This exhibition presents a multi-voiced dialogue between the works of visual artist Elie Shamir and of art photographer Adi Nes, combined with an interpretative perspective. Both artists use elements that echo Greek and Canaanite mythology, the Old and New Testaments, Jewish history and the Zionist ethos. Laid in layers, these myths form almost an archeological stratigraphy of Israel’s landscape and of its cultural, national, political and socio-economic state. Both artists are preoccupied with similar themes – personal versus collective identity; norms and human values; preservation of the national ethos versus the moral obligation to one’s own conscience.
The paintings of Elie Shamir (b. 1953, Kfar Yehoshua) echo art masterpieces. Being mostly autobiographical, they allude to the Jezreel Valley, which played a central role in the history of Zionism. Shamir’s works raise questions about the male pioneer ethos and the collapse of the “Valley” myth, as a metaphor for the erosion of the nation’s values.
In the photographs of Adi Nes (b. 1966, Kiryat Gat) reality meets the artist’s meticulous and carefully staged working process. Sharp and intense, yet poetic and gentle, his works combine homage to iconic figures. His images undermine central narratives of Israeli culture and advance the formation of new ones. His series from the 2000’s – Soldiers, Boys, Prisoners, Bible Stories and The Village – deals with complex issues such as Israeli identity, militancy and human compassion. The theme of homoeroticism in Nes’ works exposes the duality embedded in the national narrative with its ethos of heroic masculinity.

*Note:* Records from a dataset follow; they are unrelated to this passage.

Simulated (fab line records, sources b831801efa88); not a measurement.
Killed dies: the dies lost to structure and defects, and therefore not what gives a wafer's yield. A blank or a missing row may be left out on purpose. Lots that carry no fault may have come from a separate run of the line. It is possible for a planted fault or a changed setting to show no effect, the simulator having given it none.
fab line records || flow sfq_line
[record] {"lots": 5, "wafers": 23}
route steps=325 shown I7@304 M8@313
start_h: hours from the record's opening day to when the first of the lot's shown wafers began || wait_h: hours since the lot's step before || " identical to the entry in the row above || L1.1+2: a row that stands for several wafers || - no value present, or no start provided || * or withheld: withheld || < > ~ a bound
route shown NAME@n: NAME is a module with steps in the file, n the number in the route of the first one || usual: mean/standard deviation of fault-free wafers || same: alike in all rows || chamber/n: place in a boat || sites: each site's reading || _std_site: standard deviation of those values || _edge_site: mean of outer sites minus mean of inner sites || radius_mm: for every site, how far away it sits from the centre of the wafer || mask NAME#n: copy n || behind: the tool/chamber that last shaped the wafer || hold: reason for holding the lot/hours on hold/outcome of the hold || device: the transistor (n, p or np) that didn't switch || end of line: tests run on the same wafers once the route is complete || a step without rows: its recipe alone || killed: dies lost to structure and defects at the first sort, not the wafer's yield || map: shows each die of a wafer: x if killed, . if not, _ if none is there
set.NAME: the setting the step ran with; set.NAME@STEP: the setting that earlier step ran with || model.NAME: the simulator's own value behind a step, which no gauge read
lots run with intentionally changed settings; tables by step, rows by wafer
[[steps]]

The works selected for this exhibition belong to different periods of the artists’ work. This was done in order to create a common ground for an interpretative reading that may unveil the mythical, artistic and literary layers, both universal and local, and the meeting points between different views and perspectives. By juxtaposing their works, the exhibition reveals the similarities in their mythological frame of mind and their grasp of “grand narratives” as they treat local and contemporary issues. Thus, placing Nes’s Untitled (Annunciation), next to Shamir’s Like Europe, Daphne, Shira and Lahav in Ami Spring emphasizes a common affinity to iconic mythical themes: Nes’s photograph alludes to the Annunciation scene, while Shamir’s painting echoes the myth of Actaeon whose chance glimpse of naked Artemis leads him to his death.
Father and son relations might also be interpreted in terms of primeval myths. In a photograph from Nes’ Village series, an old farmer and a young man stand beneath cypress trees in the cemetery of Tel Adashim. In Shamir’s Dad and I in Retrospect, portraits of the artist (third generation of founders) and his father (second generation of founders) are seen on a dirt road that splits in two. The founding fore-fathers carried the burden of the Zionist ideal, while their sons experience the falling apart of the myth.